A “culture of health” is something that most employers desire — but often lack — for their workplace.

A poll by Optum, a health care technology consultancy, found that while 64 percent of large employers say that creating a culture of health (COH) in the workplace is a top priority, only 19 percent say they have succeeded in producing an environment in which employees “have the resources, tools and a support system that empowers and motivates them to take responsibility for their own health.” 

The survey asked benefit professionals at 545 U.S. companies to rate their workplace’s culture of health on a scale of 1 to 7. The survey sought to identify the differences between highly-rated and low-rated companies. 

The most easily-identifiable difference between the two groups is the number of wellness initiatives. Employers with high ratings offered an average of 10 wellness and health management programs, compared to seven for those with low ratings. Similarly, nearly half of those with high ratings have offered such programs for at least five years, compared with only a quarter of low-ranking companies. 

Among the key differences in wellness offerings: 

  • 72 percent of COH companies offer wellness coaching, compared to 42 percent of non-COH companies. 

  • 72 percent of COH companies offer health risk assessments, versus 49 percent of non-COH companies. 

  • 52 percent of COH companies offer biometric screenings, compared to 33 percent of non-COH companies. 
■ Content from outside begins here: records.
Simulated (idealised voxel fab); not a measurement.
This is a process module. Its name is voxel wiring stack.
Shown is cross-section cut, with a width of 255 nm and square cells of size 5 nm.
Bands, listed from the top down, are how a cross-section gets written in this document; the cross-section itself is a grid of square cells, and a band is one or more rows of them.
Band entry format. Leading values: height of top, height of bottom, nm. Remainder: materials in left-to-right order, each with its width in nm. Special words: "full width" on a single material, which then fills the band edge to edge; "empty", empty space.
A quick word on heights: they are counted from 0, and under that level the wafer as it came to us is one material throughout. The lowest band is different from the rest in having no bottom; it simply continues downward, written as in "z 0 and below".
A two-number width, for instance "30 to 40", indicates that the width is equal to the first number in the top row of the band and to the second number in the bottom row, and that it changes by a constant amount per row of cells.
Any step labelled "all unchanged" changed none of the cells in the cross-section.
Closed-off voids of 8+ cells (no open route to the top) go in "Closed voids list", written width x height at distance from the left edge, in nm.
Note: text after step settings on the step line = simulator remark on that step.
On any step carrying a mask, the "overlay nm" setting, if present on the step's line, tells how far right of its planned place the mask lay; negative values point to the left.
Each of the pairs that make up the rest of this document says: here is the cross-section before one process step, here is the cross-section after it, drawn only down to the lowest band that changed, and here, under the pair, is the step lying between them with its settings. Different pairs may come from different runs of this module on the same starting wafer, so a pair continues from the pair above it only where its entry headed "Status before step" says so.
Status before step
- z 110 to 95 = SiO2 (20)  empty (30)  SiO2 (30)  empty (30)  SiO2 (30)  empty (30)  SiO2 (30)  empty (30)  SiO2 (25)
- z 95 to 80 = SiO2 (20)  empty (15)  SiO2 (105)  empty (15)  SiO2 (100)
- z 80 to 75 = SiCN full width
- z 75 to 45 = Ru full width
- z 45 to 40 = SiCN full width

  • 53 percent of COH companies offer programs geared towards social health, compared to 16 percent of non-COH companies. 

  • 76 percent of COH companies offer behavioral health programs, compared to 56 percent of non-COH ones. 

  • 65 percent of COH companies offer financial incentives for health outcomes, compared to only 32 percent of non-COH employers. 

  • The average financial incentive for COH companies was $576 per participant, compared to $336 for non-COH ones. 

The upshot is that companies that aggressively invest in wellness programs report better results from their health-oriented initiatives. While 56 percent of COH employers report that their wellness programs have led to higher employee satisfaction, only 15 percent on non-COH employers believe the same is true for their wellness initiatives. 

While COH companies were ahead on all wellness measures examined, there are still some obvious areas of improvement for all employers. 

For instance, even among companies that rated their culture of health highly, only 48 percent offered employees financial health education. Only 46 percent of COH employers say that their employees are taking more responsibility for their health and wellbeing, a figure that is still far superior to the 11 percent of non-COH employers who said the same thing. 

While some businesses may be looking for a quick fix to cut health costs or boost employee productivity, there’s no easy way to create a culture of health. 

“Building a culture of health takes time, active leadership engagement, changes to the physical environment, organizational policy and cross-departmental collaboration, all of which go beyond day-to-day activities,” said Seth Serxner, chief health officer at Optum. 

Asked whether some businesses may not be equipped to make the investments needed to create such an environment in the workplace, Serxner argued that the perception that health-oriented initiatives are unnecessary is short-sighted. 

“The drawbacks might be perceptual in that investing resources in the culture might not be viewed as dealing with an immediate business priority, when in reality the investment in culture will make a difference in a competitive environment,” he said.